Buddhist Teachings which Promote Gender Equality
Traditional Buddhist teaching naturally lends itself to the idea of gender equality. For instance, the idea of anatta (non-self) breaks down the divisions between male and female. Gender is often defined according to a fixed idea of what is considered masculine and feminine and as such male and female roles in society. These fixed ideas are often the cause of sexual stereotypes. However, if one has no fixed ‘self’ then such gender definitions become ambiguous (although this is not to say that there are no men and women!). In many respects the removal of divisions between men and women is also at the heart of Feminism which seeks to raise the status of women in a world which, according to them, has been shaped by men and male interests.
At the heart of Buddhism is the problem of dukkha (suffering). This is not only physical but also involves much emotional and psychological suffering caused through bad actions or attitudes. An example of how dukkha may arise in relation to women is if they are denied opportunities due to being discriminated against on the basis of their gender (E.g. Women should not be mechanics because that is a man’s job). Combined with this is the idea of compassion which is the promotion of respect and dignity for all living things. Clearly, if women are not being treated equally then compassion is not being demonstrated.

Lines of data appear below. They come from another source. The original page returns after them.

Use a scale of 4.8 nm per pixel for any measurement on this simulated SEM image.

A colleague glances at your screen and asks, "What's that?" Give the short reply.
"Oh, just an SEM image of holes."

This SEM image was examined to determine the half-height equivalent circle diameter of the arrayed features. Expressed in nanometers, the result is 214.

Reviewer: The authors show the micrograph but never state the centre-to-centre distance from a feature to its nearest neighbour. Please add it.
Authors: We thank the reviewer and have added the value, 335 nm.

Although the third precept challenges the sexual relationships of men and women, once again it is the first precept which encourages the development of wholesome attitudes by men and women towards each other (‘I undertake not to take life’). This precept does not just involve the literal physical taking of life but anything which promotes attitudes that deny people a quality of life. Thus it is vital for Buddhists that society is seen to protect and promote equal opportunities for both men and women.
It should be remembered that despite these teachings traditional Buddhists believe that, although men and women are equal, they have different roles. They believe it is the role of the man (husband) to provide for the family whilst it is the role of the woman (wife) to care for it (for more on this see Buddhism, Marriage and Divorce). This attitude can also be seen in the separation of monks and nuns (also for reasons discussed earlier – and maybe the practical purpose of protecting both from breaking the third precept (‘I undertake to avoid sexual misconduct’)).
In Vajrayana Buddhism there are many female Buddhas and Bodhisattvas. The most well known is Green Tara whose name means ‘She who saves’. There is also the Bodhisattva Kuan Yin, whose name means ‘Compassion’ as well as Prajnaparamita who is known as the mother of all Buddha’s because she represents anicca (the fundamental truth of life). This shows that the truth of Buddhism can be represented to people in both male and female forms.